The findings underscore a climate of uncertainty: while 32.5% of participants anticipate inflation landing between 41–60%, only one in four respondents (25.2%) believe prices will fall below current levels. The data signals a lack of confidence in a significant easing of inflationary pressures anytime soon.

Students Lead With the Highest Inflation Outlook

Among different social groups, students emerged as the most pessimistic segment. Their average inflation expectation surged to 60.7%, a sharp 6.5-point increase compared to the previous month.

Analysts suggest students’ outlook reflects their direct exposure to rapidly rising education, housing, and food costs. University life, often centered around urban areas with steep rent increases, makes students especially vulnerable to inflationary shocks.

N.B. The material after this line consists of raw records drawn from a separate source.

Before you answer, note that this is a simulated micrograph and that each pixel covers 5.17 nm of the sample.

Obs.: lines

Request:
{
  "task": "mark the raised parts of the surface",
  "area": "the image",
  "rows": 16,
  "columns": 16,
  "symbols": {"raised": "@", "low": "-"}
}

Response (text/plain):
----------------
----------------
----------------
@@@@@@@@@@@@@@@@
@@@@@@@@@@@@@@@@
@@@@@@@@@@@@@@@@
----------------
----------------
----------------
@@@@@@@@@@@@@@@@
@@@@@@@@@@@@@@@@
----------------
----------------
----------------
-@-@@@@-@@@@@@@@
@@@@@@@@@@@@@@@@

How Other Groups Perceive Inflation

The BETAM report highlights wide disparities across employment categories:

  • Retirees and the non-working population: 57.7%

  • Private sector employees: 54.5%

  • Unemployed and job seekers: 50.4%

This breakdown illustrates how inflation expectations often mirror individual exposure to economic vulnerabilities. Retirees, living on fixed pensions, tend to perceive inflation as a greater threat to their financial security compared to those actively employed.

Lowest Expectations Found Among Public Sector Workers

Interestingly, the group with the lowest inflation projection was salaried government employees, who forecast an average rate of 45.7%. This marked a 9.8-point drop from the previous month, representing the steepest decline among all categories.

Economists note that this shift may be tied to relatively stable wage adjustments and job security in the public sector, which buffer employees from the volatility faced by other groups.

Inflation Expectations by Age

The survey also segmented inflation views by age, revealing generational differences:

  • 25–34 years old: lowest expectations at 51.2%

  • 65 years and older: highest expectations at 56.2%

Older populations, often reliant on pensions and savings, tend to anticipate higher inflation due to their heightened sensitivity to price changes in essential goods such as healthcare, food, and utilities. Younger groups, meanwhile, display slightly more optimism, though still at levels well above official inflation targets.

Why High Expectations Matter

Inflation expectations play a critical role in shaping actual economic outcomes. When households and businesses anticipate rising prices, they often adjust their behavior—workers demand higher wages, firms set higher prices, and savers turn to hard assets like gold and foreign currency. This self-fulfilling cycle can make inflation stickier and harder to contain.

Turkey’s current challenge lies not only in lowering inflation but also in anchoring expectations. Economists emphasize that without restoring confidence, even modest progress in reducing official inflation figures may fail to alter household sentiment.

The Bigger Picture

Turkey’s inflation crisis has deep roots, driven by currency depreciation, high energy import costs, and structural imbalances in wages and savings. For students, retirees, and low-income workers, these macroeconomic forces translate into daily struggles—from rent hikes to food bills.

BETAM’s September report serves as a stark reminder: inflation is not merely a number on a chart but a lived reality, reshaping household budgets and long-term financial planning.

As expectations remain above 50% across nearly all demographics, the question is no longer whether inflation is under control, but how much longer households will endure the pressure—and whether confidence in economic stability can be restored.